Microsoft and Novell are upping the commitment to their 2006 interoperability agreement. What does this say about Microsoft's feelings for Linux?

Matt Asay Contributing Writer
Matt Asay is a veteran technology columnist who has written for CNET, ReadWrite, and other tech media. Asay has also held a variety of executive roles with leading mobile and big data software companies.
Matt Asay
3 min read

"Follow the money" was Deepthroat's suggestion to journalist investigators in the Watergate scandal. Several decades later, that same advice helps to unravel the mystery of why Microsoft keeps upping its investment in Novell's SUSE Linux certificates...while simultaneously denouncing Linux for violating its intellectual property and generally wishing that Linux would cease to exist.

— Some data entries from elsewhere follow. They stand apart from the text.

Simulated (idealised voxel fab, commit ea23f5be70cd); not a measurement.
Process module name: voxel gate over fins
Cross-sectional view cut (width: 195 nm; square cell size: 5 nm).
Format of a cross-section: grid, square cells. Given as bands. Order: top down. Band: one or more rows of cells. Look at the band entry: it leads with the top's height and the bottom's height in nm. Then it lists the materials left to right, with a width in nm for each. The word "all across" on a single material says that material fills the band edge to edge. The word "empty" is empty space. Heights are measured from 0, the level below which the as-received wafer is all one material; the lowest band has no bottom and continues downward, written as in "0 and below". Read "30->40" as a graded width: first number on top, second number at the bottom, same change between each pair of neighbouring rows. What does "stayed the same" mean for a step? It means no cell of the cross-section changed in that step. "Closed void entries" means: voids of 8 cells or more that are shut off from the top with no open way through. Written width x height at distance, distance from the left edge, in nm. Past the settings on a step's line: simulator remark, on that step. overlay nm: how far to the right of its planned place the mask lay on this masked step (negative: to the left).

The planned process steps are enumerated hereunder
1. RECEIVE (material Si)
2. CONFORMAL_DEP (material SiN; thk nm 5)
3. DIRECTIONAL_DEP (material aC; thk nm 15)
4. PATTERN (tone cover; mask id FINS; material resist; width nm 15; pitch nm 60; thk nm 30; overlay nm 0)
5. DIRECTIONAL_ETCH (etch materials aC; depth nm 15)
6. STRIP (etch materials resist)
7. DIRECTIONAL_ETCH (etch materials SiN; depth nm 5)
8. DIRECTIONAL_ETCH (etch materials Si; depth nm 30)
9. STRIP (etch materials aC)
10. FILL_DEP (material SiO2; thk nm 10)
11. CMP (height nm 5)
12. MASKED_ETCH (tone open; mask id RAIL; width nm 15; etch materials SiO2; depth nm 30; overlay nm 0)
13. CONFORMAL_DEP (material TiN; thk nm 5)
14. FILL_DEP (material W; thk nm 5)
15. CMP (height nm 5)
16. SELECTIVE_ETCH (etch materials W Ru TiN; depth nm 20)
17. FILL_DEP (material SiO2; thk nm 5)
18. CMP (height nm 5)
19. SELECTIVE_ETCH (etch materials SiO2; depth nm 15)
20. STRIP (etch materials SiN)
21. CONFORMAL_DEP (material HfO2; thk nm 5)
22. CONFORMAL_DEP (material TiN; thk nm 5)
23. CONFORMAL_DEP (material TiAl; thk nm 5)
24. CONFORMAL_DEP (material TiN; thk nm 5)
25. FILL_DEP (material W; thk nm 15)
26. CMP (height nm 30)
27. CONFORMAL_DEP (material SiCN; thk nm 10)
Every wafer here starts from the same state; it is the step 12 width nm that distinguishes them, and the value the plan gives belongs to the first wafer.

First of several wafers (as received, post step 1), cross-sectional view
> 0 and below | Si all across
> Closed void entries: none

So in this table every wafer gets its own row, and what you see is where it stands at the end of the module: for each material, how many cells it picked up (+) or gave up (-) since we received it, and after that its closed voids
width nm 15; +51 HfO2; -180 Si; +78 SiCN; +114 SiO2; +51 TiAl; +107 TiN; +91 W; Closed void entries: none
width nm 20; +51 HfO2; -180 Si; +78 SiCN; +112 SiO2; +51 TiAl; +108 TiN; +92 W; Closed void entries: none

As context, Microsoft and Novell today announced an expansion of their 2006 interoperability agreement, which included a controversial covenant not to sue over patent infringement. "The investment focuses on enhanced programs from Novell to provide tools, support, training and resources for customers seeking an enterprise-class Linux platform and specifically, the optimal interoperability solution between Microsoft Windows Server and SUSE Linux Enterprise Server," writes Fox Business.

But it's not the interoperability provisions that anyone is going to be talking about. It's the $100 million in additional SUSE Linux certificates that Microsoft is buying. I know from friends at Novell that customers are indeed lapping these up, but not for the reasons publicly stated (patent protection (Microsoft) and interoperability (Novell). No, the primary reason is that they are cheap.

With this underwriting of Linux by Microsoft, Novell is able to sell its Linux software at highly advantageous pricing. As Novell's Linux business has grown, it has been able to stand more and more on its own and discount less, but to follow Deepthroat's counsel, you really need to ask why Microsoft would want this.

How do the two companies benefit? As eWeek's Joe Wilcox suggests:

Novell's benefit is obvious, if not self-destructive. The deal allows Novell to exist in the shadow of Windows Server, sustaining on its table scraps. Microsoft can offer customers that simply must have some Linux servers a sanctioned source for good tools ensuring interoperability with Windows Server.

This, however, is probably not polite enough to Novell and is far too polite to Microsoft. Microsoft wants to kill Red Hat. Period. If Novell were the market leader, Microsoft would have done this deal with Red Hat. (That said, inside sources tell me that Microsoft spent nearly a year trying to get Red Hat to agree before it ever approached Novell.)

It's just business for Microsoft, and business is better when Linux is limping. So Microsoft is trying to kill off the Linux market leader by giving Novell a compelling differentiator. The day that Novell becomes a threat to Microsoft's business, however, is the day that the deal is shut down.

It may be too late at that point.

Novell, for its part, is playing a dangerous but currently highly profitable game. Microsoft has helped to rejuvenate its once lagging Linux business. While I don't like the patent provisions included in the deal, I think Novell has done a good job of largely side-stepping these provisions, however much hay Microsoft has tried to make of them.

$100 million is $100 million (added to the $240 million Microsoft paid Novell before), and this investment is clearly paying off for Novell, though it has yet to even remotely slow Red Hat's pace.

In short, while Novell is treading a dangerous line in this deal, the only loser so far in it is Microsoft. Red Hat continues to thrive. So does Novell's Linux business. Microsoft's Windows server business has shown no signs of slowing, either, but $340 million into its efforts to cripple Linux it has yet to demonstrate a dime's worth of return.

I used to rebuke Novell for its complicity in helping Microsoft with this deal, but I'm having second thoughts. Novell has never dampened its enthusiasm for Linux, though it has occasionally let its hunger for greater Linux revenue lead it astray in its marketing messages. People make mistakes. On the whole, however, Novell is playing Microsoft against Microsoft to its own profit, and has thus far done so with aplomb.

Whether Novell can continue to pull it off is a different question, but for now both Novell and Red Hat continue to grow, and Microsoft is helping to feed that growth (at least, on Novell's side). The dummy, it would seem, is Microsoft.